Developing a strategic plan for a philanthropy is a balancing act.

As funders we have significant influence over the viability and sustainability of civil society projects and organisations. Our strategies can facilitate success for some movements for change and withhold it from others. For all our talk and efforts to shift power, the fact is we still hold plenty.

Since entering the sector a little over a year ago, I’ve had numerous conversations with civil society leaders who feel thwarted by the incentive to contort their priorities to match funders’ strategies, or who struggle to generate interest in their work because it doesn’t fall within funders’ focus areas.
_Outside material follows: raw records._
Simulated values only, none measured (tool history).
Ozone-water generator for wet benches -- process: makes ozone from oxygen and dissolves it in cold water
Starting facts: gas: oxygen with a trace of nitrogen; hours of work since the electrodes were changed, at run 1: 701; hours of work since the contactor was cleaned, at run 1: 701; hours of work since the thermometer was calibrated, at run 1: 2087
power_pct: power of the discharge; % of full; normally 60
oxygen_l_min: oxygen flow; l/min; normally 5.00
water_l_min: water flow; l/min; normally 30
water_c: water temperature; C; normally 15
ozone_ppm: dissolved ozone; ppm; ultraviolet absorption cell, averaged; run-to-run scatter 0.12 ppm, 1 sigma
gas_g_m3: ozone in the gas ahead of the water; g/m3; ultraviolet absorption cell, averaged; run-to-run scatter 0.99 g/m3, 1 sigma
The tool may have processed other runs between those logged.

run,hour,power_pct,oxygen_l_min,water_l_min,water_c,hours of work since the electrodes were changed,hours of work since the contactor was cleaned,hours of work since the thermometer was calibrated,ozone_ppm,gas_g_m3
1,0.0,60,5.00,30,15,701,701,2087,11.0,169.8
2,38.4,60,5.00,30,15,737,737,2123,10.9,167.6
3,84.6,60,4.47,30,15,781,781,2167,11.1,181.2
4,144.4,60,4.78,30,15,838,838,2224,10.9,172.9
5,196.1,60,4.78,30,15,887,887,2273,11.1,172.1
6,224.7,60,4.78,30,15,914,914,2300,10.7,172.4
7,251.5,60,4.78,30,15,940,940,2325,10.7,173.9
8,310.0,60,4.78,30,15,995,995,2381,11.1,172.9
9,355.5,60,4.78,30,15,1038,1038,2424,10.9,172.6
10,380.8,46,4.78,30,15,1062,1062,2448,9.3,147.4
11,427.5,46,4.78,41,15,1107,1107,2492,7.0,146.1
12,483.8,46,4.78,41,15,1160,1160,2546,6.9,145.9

Their frustration is understandable. Our access to resources does not give us a superior understanding of the most pressing problems or the best solutions for people and planet. In fact, some would argue that precisely the opposite is the case!

The solution isn’t for philanthropy to embark upon a scatter-gun free for all. We need to understand and communicate our parameters so grant seekers don’t waste precious time chasing funding opportunities that will never eventuate. We are also accountable to the public. Money held by trusts and foundations is public money – we benefit from generous, preferential tax treatment on the basis that we contribute to the public good. Accordingly, we have a duty to consult, act with care and keep an eye on our effectiveness and impact.

Acknowledging our influence and ensuring we remain flexible, responsive and accountable were key considerations when the Reichstein Foundation went into its strategic planning process in 2023.

To help us navigate the terrain we turned to our grant partners and other stakeholders and incorporated their feedback on the external environment, where our approach is working and where we could improve. Their insights were invaluable in guiding our strategic direction and we’ve adopted an ongoing practice of listening and accountability.

We were also inspired by Gara La Marche’s thoughtful article, In Defense of Unstrategic Philanthropy. La Marche points out that some of the best grants he’s ever made were serendipitous and spontaneous, rather than formally strategic. This tracks with the Reichstein Foundation’s experience over the last 50 years, during which time we’ve had numerous strategic plans, but always sought to hold them lightly.

Some of our most meaningful grants – the establishment of the Alliance for Gambling Reform, early support for the Victorian AIDS Council, funding to facilitate the organising efforts of survivors of institutional sexual abuse – were driven not by our funding “buckets” but by opportunities for change brought about by extraordinary community sector leaders.

La Marche also writes that “whatever the value of strategic plans, what counts above all in philanthropy, as in life, are values. If those are clear, they will be a far better blueprint for action than any grant guidelines.”

It’s true that since landing our strategic plan in December 2023, the values that we articulated in it have proven just as useful in everyday decision-making as the thematic priorities and approaches.

As La Marche reflects, “not all wisdom, not even most of it, resides in foundation staff and boards”. Recognising this reality is crucial as we strive to design and deliver strategies that are relevant, just and effective.